The Justice Department has now released some of the memos written after 9/11 by the Bush administration. Some of it is simply stunning:
The legal memos written by the Bush administration’s Office of Legal Counsel show a government grappling with how to wage war on terrorism in a fast-changing world. The conclusion, reiterated in page after page of documents, was that the president had broad authority to set aside constitutional rights.
Fourth Amendment protections against unwarranted search and seizure, for instance, did not apply in the United States as long as the president was combatting terrorism, the Justice Department said in an Oct. 23, 2001, memo.
“First Amendment speech and press rights may also be subordinated to the overriding need to wage war successfully,” Deputy Assistant Attorney General John Yoo wrote, adding later: “The current campaign against terrorism may require even broader exercises of federal power domestically.”
On Sept. 25, 2001, Yoo discussed possible changes to the laws governing wiretaps for intelligence gathering. In that memo, he said the government’s interest in keeping the nation safe following the terrorist attacks might justify warrantless searches.
A newly released Bush administration legal memo from 2002 claimed that the president has an unfettered right to transfer suspected terrorists to other governments without regard for whether they would be subject to torture
I’m actually wondering if this stuff was released now to get our attention away from this almost as stunning bit:
So on Friday, in a move that Al-Haramain’s lawyer called “mind-boggling”, the Obama administration told the federal court, once again, that it did not have the authority to order the government to make the critical document in the case available to the organization’s lawyers. The decision to reveal the document, wrote the government, “is committed to the discretion of the Executive Branch, and is not subject to judicial review.”
Not only does that defy the court once again, but there’s a catch: the court already has the document, which was filed months ago under seal. What’s more, the lawyers for Al-Haramain have already seen it; it was inadvertently turned over to them back in 2004, when the government was busy trying to prove that Al-Haramain was funnelling money to terrorists.
In other words, the government lawyers threatened to physically remove the document from the court files if the Judge insists that he has the right — as he already ruled he has — to allow Al-Haramain’s lawyers to see it.
(go read the article for the bits that explain this). Obviously, this is at a different level than saying the President could ignore or overrule the First and Fourth amendments, but were these Obama administration lawyers really saying they might send the FBI or other group to break into a judge’s office?
6/5/09 Update: The latest is:
A federal district court judge in California yesterday dismissed a slew of lawsuits filed against telecommunications companies that allegedly helped the U.S. government engage in warrantless wiretapping.
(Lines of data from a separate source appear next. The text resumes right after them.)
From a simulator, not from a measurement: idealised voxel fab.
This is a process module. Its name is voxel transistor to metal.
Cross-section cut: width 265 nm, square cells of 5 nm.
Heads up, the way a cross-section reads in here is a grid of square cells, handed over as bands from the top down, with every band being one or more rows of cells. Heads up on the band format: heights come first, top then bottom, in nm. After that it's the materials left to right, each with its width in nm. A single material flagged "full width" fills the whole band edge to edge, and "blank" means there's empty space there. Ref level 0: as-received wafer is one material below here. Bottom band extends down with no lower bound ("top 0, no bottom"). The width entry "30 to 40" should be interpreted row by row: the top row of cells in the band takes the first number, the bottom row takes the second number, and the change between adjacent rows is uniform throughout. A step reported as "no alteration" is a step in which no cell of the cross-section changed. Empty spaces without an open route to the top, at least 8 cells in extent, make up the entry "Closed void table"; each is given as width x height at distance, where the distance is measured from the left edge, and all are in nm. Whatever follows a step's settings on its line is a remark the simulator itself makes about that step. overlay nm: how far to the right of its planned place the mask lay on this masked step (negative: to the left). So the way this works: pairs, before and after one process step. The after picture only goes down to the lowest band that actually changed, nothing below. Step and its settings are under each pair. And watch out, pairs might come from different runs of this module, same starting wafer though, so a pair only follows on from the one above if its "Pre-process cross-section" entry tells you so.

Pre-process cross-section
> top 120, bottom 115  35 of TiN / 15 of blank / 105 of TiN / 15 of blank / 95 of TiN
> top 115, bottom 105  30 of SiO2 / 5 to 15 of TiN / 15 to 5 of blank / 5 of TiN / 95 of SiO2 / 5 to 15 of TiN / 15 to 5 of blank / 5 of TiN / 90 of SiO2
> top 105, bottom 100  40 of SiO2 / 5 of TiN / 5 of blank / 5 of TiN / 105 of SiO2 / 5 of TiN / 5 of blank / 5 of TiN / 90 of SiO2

Judge Vaughn Walker in San Francisco dismissed the cases because Congress explicitly gave the telecom companies immunity from civil suits in a 2008 amendment to the Foreign Intelligence Surveillance Act, or FISA.
Meanwhile, in a separate ruling in the Al-Haramain case, Judge Walker ruled that the defunct Islamic charity can proceed with its case against the government even without the document that the Obama administration has been trying so desperately to conceal. That document — which the government inadvertently disclosed to Al-Haramain’s lawyers — establishes that the organization was wiretapped, its lawyers say.